Pasadena firefighters had a busy weekend, first battling the massive La Tuna fire and then returning home to battle a two-alarm blaze in Pasadena.

“Four engines were deployed during the initial phase of the [La Tuna Canyon] incident,” said Pasadena Fire Public Information Officer Lisa Derderian. “A few of those same crews responded to the two-alarm fire. We were able to cover the city and assist a nearby jurisdiction. It was definitely a busy weekend.”

Early Saturday morning, a two-alarm fire caused $1.4 million in damage to a 131-year-old Victorian-style home in Northwest Pasadena, on West Mountain Street near North Fair Oaks Avenue.

Derderian said the cause of that fire is currently under investigation.

“We had several investigators on scene. The fire caused a lot of damage,” Derderian said. 

The historic home was built in 1886 by Amos Wright.

The Wright family moved back to Pasadena from Orange County in 1912. In 1970, then-Gov. Ronald Reagan appointed Donald R. Wright as 24th Chief Justice of California. The Pasadena Public Library Central Branch’s auditorium is named in honor of Wright.

There were no injuries reported in that fire.

The local house fire came just hours after the La Tuna fire broke out on Friday in the Verdugo Mountains north of Burbank, along the Foothill (210) Freeway, near Glendale. The blaze burned 7,000 acres, destroyed three homes and severely impacted the air quality during one of the hottest weekends of the year. No injuries were reported.

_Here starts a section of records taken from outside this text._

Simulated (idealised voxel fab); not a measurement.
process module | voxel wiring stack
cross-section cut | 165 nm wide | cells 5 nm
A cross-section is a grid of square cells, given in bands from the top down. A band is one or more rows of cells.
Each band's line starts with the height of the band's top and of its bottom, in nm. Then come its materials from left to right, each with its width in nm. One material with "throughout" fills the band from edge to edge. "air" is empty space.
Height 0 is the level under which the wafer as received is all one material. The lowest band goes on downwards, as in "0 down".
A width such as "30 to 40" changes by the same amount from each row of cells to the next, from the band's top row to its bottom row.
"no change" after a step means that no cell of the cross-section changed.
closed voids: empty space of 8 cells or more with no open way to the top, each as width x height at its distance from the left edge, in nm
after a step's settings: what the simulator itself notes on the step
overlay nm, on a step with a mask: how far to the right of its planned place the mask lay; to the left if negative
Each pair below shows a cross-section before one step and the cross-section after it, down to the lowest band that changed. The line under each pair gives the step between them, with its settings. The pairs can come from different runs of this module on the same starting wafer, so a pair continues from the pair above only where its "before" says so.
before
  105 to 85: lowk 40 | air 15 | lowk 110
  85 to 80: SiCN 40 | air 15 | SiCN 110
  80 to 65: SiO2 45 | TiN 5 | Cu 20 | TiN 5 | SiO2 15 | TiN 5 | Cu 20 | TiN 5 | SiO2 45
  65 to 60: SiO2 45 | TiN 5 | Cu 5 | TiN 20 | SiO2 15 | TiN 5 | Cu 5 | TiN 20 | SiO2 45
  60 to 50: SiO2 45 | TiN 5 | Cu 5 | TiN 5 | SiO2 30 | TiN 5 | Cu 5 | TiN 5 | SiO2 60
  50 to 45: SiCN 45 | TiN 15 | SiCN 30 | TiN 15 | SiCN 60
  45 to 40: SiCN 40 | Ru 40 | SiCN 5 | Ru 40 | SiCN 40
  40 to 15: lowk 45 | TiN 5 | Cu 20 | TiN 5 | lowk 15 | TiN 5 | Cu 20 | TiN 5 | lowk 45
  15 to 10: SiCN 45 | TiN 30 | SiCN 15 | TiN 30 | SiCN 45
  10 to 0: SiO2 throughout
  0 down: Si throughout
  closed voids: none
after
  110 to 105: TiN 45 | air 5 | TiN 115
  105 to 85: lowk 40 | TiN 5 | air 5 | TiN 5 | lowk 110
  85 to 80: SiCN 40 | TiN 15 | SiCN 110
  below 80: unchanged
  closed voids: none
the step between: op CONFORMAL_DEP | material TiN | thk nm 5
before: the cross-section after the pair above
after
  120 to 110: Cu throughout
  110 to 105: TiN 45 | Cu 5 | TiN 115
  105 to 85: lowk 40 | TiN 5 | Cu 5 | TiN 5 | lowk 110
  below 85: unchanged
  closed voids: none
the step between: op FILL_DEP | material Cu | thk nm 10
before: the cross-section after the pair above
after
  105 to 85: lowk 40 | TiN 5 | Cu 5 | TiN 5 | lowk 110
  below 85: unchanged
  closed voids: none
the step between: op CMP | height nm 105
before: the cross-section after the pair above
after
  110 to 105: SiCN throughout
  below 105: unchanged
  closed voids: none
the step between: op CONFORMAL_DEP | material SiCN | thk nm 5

The fire has been described as the biggest in acreage in the history of the city of Los Angeles.

Ash covered cars as far away as Pasadena, and officials were forced to close down parts of the 210 Freeway and evacuate 700 people. Gov. Jerry Brown declared a state of emergency in Los Angeles County.

The fire was aided by sweltering temperatures that reached 106 degrees in the region on Friday, but by Sunday and Monday firefighters were aided by rains. Temperatures are supposed to range from the low to high 90s this week.

As of Monday morning all parts of the freeway had been reopened and the evacuation orders were lifted.

Firefighters had contained about 30 percent of the blaze.

“There are still embers that are smoldering and these strong winds could move those embers and help them to reignite. So we’ve turned a corner today, but this is still not over,” Los Angeles Mayor Eric Garcetti said at a briefing that included the mayors of Burbank and Glendale.

The high temperatures caused problems for firefighters across Southern California.

In Orange County, a fire on Route 73 closed the southbound highway for several hours on Saturday. Meanwhile, a fast-moving brush fire burned 3,200 acres in Riverside County.

In San Diego, three small brush fires were extinguished on Saturday.